The opinion of the court was delivered, May 11th 1869, by THOMPSON, C. J.

A great point of contest on the trial below was as to the capacity in which the defendants acted in acquiring the territory on which operations in mining for oil were to be inaugurated and carried on by a company intended to be formed; and whether they professed to their associates and the public that they had purchased it for the company and were conveying it to the company at original cost, content like other shareholders to take their chance of profits out of the stock to be issued. There was much testimony on the point, tending to prove these to have been their representations. Besides the deeds from their vendors, which exhibited on their face as considerations paid, sums greatly in excess of those actually paid, prospectuses were issued by them in connection with their associates for circulation and publication in newspapers, representing that the lands acquired were obtained at first cost from the vendors. All the testimony on this point received by the court, was submitted to the jury with full and explicit instructions, by the learned judge trying the case. In these instructions was contained the principle accurately announced, that if the defendants in fact acted as agents of the company in acquiring the property, they could not charge a profit as against their principal. Nor was their position any better if they assumed so to act without precedent authority, if their doings were accepted as the acts of agents by the association or company. If in order to get up a company they represented themselves as having acted for the association to be formed, and proposed to sell at the same prices they paid, and their purchases were taken on these representations, and stockholders invested in a reliance upon them, it would be a fraud on the company, and all others interested, to allow them to retain the large profits paid them by the company in ignorance of the true sums actually advanced.
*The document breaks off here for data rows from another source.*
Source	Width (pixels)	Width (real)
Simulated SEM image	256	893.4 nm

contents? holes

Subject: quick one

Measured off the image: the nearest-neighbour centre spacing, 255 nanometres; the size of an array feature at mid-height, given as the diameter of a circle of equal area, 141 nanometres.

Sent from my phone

On the facts as submitted, the jury found against the defendants, and we are now to see whether there was any error in the law as laid down by the court.

In Lindley on Part. 497, the principles arising on facts like those referred to, are very succinctly stated. The language of the learned author, after stating the rule that neither partners nor directors of a company are at liberty to make individual profits out of the business of the concern without the knowledge and assent of associates, says: "The rule under consideration is peculiarly applicable to transactions which precede the formation of a company or partnership. Judging from recent events and disclosures, nothing seems more common than for a person in getting up a company to obtain for the company property of which it is in want, and try and make the company pay him more than he gave for it. Such a transaction can never stand. There may undoubtedly be a valid sale to a company by persons engaged in getting it up; but once let it be shown that the alleged vendor obtained the property when it was his duty to obtain it for the company, and it immediately follows that he cannot, without the fullest disclosure on his part, charge the company with more than he actually gave." To the same effect also is the opinion of Sir J. Romilly, M. R., in The Bank of London v. Tyrrell, 5 Jurist, N. S. 924. See also the same principle in the Great Luxembourg R. R. Co. v. Magney, 25 Beav. 586.

The principle is undoubtedly the same where parties profess to have acted for a company and their purchases have been accepted on representations that they were made for it. In one or the other of these attitudes, namely, as agents of a company to be gotten up, or as having professed so to have acted, the jury must have found they stood. In either, it seems clear, they could not legally retain the advance price on the property which they received.

To ascertain whether the result arrived at through the finding of the jury is to stand, we will consider first the exceptions to the ruling of the court on points of evidence:

1. The exception to the exclusion of a portion of W. L. Humphrey's deposition, was not much insisted on in argument, nor could it well have been, and we dismiss it without further notice.

2. The 2d and 3d exceptions relate to reception in evidence of the prospectuses of the Vulcan Oil Company, published on the 27th November and the 17th December 1864. We think they were admissible, without doubt, in the circumstances of the case. Notwithstanding the action was in form ex contractu, yet it could only be successfully maintained by showing...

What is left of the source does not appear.